Hi,
I am trying to train the Deplot model using this following Pix2Struct example:
The bulk of the code is almost the same but with some minor adjustments.
My dataset
class DeplotDataset(Dataset):
def __init__(self, image_folder, text_folder, processor, transform=None):
self.image_folder = image_folder
self.text_folder = text_folder
self.processor = processor
self.transform = transform
self.image_filenames = sorted(os.listdir(image_folder))
self.text_filenames = sorted(os.listdir(text_folder))
def __len__(self):
return len(self.image_filenames)
def __getitem__(self, index):
image_filename = self.image_filenames[index]
text_filename = self.text_filenames[index]
image_path = os.path.join(self.image_folder, image_filename)
text_path = os.path.join(self.text_folder, text_filename)
image = Image.open(image_path)
with open(text_path, 'r') as f:
text = f.read()
if self.transform:
image = self.transform(image)
encoding = self.processor(images=image, text="Generate underlying data table of the figure below:", return_tensors="pt", add_special_tokens=True, max_patches=MAX_PATCHES)
encoding = {k:v.squeeze() for k,v in encoding.items()}
encoding["text"] = text
return encoding
def collator(batch):
new_batch = {"flattened_patches":[], "attention_mask":[]}
texts = [item["text"] for item in batch]
text_inputs = processor(text=texts, padding="max_length", truncation=True, return_tensors="pt", add_special_tokens=True, max_length=20)
new_batch["labels"] = text_inputs.input_ids
for item in batch:
new_batch["flattened_patches"].append(item["flattened_patches"])
new_batch["attention_mask"].append(item["attention_mask"])

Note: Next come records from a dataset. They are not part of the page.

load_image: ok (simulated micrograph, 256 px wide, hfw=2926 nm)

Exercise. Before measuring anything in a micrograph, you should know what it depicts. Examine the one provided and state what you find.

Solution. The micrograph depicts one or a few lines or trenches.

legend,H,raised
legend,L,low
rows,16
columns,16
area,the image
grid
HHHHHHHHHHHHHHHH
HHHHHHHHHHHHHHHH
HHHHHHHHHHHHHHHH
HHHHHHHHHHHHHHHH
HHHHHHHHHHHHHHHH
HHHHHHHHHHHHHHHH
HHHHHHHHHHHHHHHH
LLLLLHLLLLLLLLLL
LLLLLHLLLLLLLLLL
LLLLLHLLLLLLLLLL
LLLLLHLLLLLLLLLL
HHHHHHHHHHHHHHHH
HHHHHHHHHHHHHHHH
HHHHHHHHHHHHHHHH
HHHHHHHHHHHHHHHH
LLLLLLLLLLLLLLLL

new_batch["flattened_patches"] = torch.stack(new_batch["flattened_patches"])
new_batch["attention_mask"] = torch.stack(new_batch["attention_mask"])
return new_batch
But I get this following error:
ValueError: Invalid image type. Expected either PIL.Image.Image, numpy.ndarray, torch.Tensor, tf.Tensor or jax.ndarray, but got <class 'NoneType'>.